The American Butler: A Sophisticated Re-telling of American History by a Black American


Lee Daniels' Precious (left) and The Butler (right)

I reviewed Lee Daniels'Precious for Frontpage Magazine in 2010. Here is an excerpt from the article:
Daniels’s direction wields flickers of sullen, angry expressions out of Gabourey’s [the actresses performing as Precious] ballooning face, but he cannot get us to entirely sympathize with her. This is partly due to Gabourey’s unimpressive acting, which shows little emotion or variation. Daniels’s sophomoric camera techniques also detract from his character by unsuccessfully vacillating between the jumpy cameras of the French New Wave, oblique (Dutch) angles, and super-saturated fantasy sequences. The only one that works is the cinema verité documentary style, where the unforgiving camera gives the obese Precious a looming, lethargic presence...

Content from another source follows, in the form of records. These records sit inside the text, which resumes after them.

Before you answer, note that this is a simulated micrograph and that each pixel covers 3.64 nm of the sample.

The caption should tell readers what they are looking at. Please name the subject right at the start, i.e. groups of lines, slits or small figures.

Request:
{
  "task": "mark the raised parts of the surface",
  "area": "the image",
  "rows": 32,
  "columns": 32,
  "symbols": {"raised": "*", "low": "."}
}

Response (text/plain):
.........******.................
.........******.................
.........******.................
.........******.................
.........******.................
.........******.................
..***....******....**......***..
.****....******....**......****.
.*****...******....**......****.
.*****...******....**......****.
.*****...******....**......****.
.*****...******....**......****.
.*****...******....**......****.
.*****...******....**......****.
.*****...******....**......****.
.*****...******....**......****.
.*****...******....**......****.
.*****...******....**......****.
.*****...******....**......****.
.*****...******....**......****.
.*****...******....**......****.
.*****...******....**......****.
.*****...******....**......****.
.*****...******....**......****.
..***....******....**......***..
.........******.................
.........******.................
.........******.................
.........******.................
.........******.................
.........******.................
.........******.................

...Precious is not a very pleasant character. She steals food from a restaurant. She knocks around a young neighbor who only wants her friendship. We realize by the end of the film that she has an unforgiving spirit...

The soul-destroying welfare world of black single mothers [that Precious inhabits] has now become worthy of black artists. Yet, Daniels is ambivalent about its treatment. He gives Precious enough freedom to make her own decisions, but he never lets her out of the system. He wants Precious both as victor and as victim. Like him, countless staff in government-subsidised and welfare agencies constantly push and pull at the likes of Precious. Ultimately, they cater to their own fulfillment – whether financial, ideological, or political – rather than give their wards an honest helping hand.
This is exactly the kind of ambiguity the permeates throughout The Butler, Lee Daniels' latest, and much hyped film.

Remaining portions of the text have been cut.